On Wed, May 4, 2022 at 6:56 PM Rick Macklem <rmacklem@uoguelph.ca> wrote:
>
> Alan Somers <asomers@freebsd.org> wrote:
> > On Wed, May 4, 2022 at 5:23 PM Rick Macklem <rmacklem@uoguelph.ca> wrote:
> > >
> > > Alan Somers <asomers@freebsd.org> wrote:
> > > > I have a FreeBSD 13 (tested on both 13.0-RELEASE and 13.1-RC5) desktop
> > > > mounting /usr/home over NFS 4.2 from an 13.0-RELEASE server.  It
> > > > worked fine until a few weeks ago.  Now, the desktop's performance
> > > > slowly degrades.  It becomes less and less responsive until I restart
> > > > X after 2-3 days.  /var/log/Xorg.0.log shows plenty of entries like
> > > > "AT keyboard: client bug: event processing lagging behind by 112ms,
> > > > your system is too slow".  "top -S" shows that the busiest process is
> > > > nfscl.  A dtrace profile shows that nfscl is spending most of its time
> > > > in nfscl_cleanup_common, in the loop over all nfsclowner objects.
> > > > Running "nfsdumpstate" on the server shows thousands of OpenOwners for
> > > > that client, and < 10 for any other NFS client.  The OpenOwners
> > > > increases by about 3000 per day.  And yet, "fstat" shows only a couple
> > > > hundred open files on the NFS file system.  Why are OpenOwners so
> > > > high?  Killing most of my desktop processes doesn't seem to make a
> > > > difference.  Restarting X does improve the perceived responsiveness,
> > > > though it does not change the number of OpenOwners.
> > > >
> > > > How can I figure out which process(es) are responsible for the
> > > > excessive OpenOwners?
> > > An OpenOwner represents a process on the client. The OpenOwner
> > > name is an encoding of pid + process startup time.
> > > However, I can't think of an easy way to get at the OpenOwner name.
> > >
> > > Now, why aren't they going away, hmm..
> > >
> > > I'm assuming the # of Opens is not large?
> > > (Openowners cannot go away until all associated opens
> > >  are closed.)
> >
> > Oh, I didn't mention that yes the number of Opens is large.  Right
> > now, for example, I have 7950 OpenOwner and 8277 Open.
> Well, the openowners cannot go away until the opens go away,
> so the problem is that the opens are not getting closed.
>
> Close happens when the v_usecount on the vnode goes to zero.
> Something is retaining the v_usecount. One possibility is that most
> of the opens are for the same file, but with different openowners.
> If that is the case, the "oneopenown" mount option will deal with it.
>
> Another possibility is that something is retaining a v_usecount
> reference on a lot of the vnodes. (This used to happen when a nullfs
> mount with caching enabled was on top of the nfs mount.)
> I don't know what other things might do that?

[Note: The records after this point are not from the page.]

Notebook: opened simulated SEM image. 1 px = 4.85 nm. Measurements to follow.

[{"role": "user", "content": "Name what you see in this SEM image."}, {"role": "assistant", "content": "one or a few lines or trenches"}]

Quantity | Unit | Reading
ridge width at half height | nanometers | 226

Yeah, I remember the nullfs problem.  But I'm not using nullfs on this
computer anymore.  Is there any debugging facility that can list
vnodes?  All I know of is "fstat", and that doesn't show anywhere near
the number of NFS Opens.

>
> > >
> > > Commit 1cedb4ea1a79 in main changed the semantics of this
> > > a little, to avoid a use-after-free bug. However, it is dated
> > > Feb. 25, 2022 and is not in 13.0, so I don't think it could
> > > be the culprit.
> > >
> > > Essentially, the function called nfscl_cleanupkext() should call
> > > nfscl_procdoesntexist(), which returns true after the process has
> > > exited and when that is the case, calls nfscl_cleanup_common().
> > > --> nfscl_cleanup_common() will either get rid of the openowner or,
> > >       if there are still children with open file descriptors, mark it "defunct"
> > >       so it can be free'd once the children close the file.
> > >
> > > It could be that X is now somehow creating a long chain of processes
> > > where the children inherit a file descriptor and that delays the cleanup
> > > indefinitely?
> > > Even then, everything should get cleaned up once you kill off X?
> > > (It might take a couple of seconds after killing all the processes off.)
> > >
> > > Another possibility is that the "nfscl" thread is wedged somehow.
> > > It is the one that will call nfscl_cleanupkext() once/sec. If it never
> > > gets called, the openowners will never go away.
> > >
> > > Being old fashioned, I'd probably try to figure this out by adding
> > > some printf()s to nfscl_cleanupkext() and nfscl_cleanup_common().
> >
> > dtrace shows that nfscl_cleanupkext() is getting called at about 0.6 hz.
> That sounds ok. Since there are a lot of opens/openowners, it probably
> is getting behind.
>
> > >
> > > To avoid the problem, you can probably just use the "oneopenown"
> > > mount option. With that option, only one openowner is used for
> > > all opens. (Having separate openowners for each process was needed
> > > for NFSv4.0, but not NFSv4.1/4.2.)
> > >
> > > > Or is it just a red herring and I shouldn't
> > > > worry?
> > > Well, you can probably avoid the problem by using the "oneopenown"
> > > mount option.
> >
> > Ok, I'm trying that now.  After unmounting and remounting NFS,
> > "nfsstat -cE" reports 1 OpenOwner and 11 Opens".  But on the server,
> > "nfsdumpstate" still reports thousands.  Will those go away
> > eventually?
> If the opens are gone then, yes, they will go away. They are retained for
> a little while so that another Open against the openowner does not need
> to recreate the openowner (which also implied an extra RPC to confirm
> the openowner in NFSv4.0).
>
> I think they go away after a few minutes, if I recall correctly.
> If the server thinks there are still Opens, then they will not go away.

Uh, they aren't going away.  It's been a few hours now, and the NFS
server still reports the same number of opens and openowners.

>
> rick
>
> >
> > Thanks for reporting this, rick
> > ps: And, yes, large numbers of openowners will slow things down,
> >       since the code ends up doing linear scans of them all in a linked
> >       list in various places.
> >
> > -Alan
> >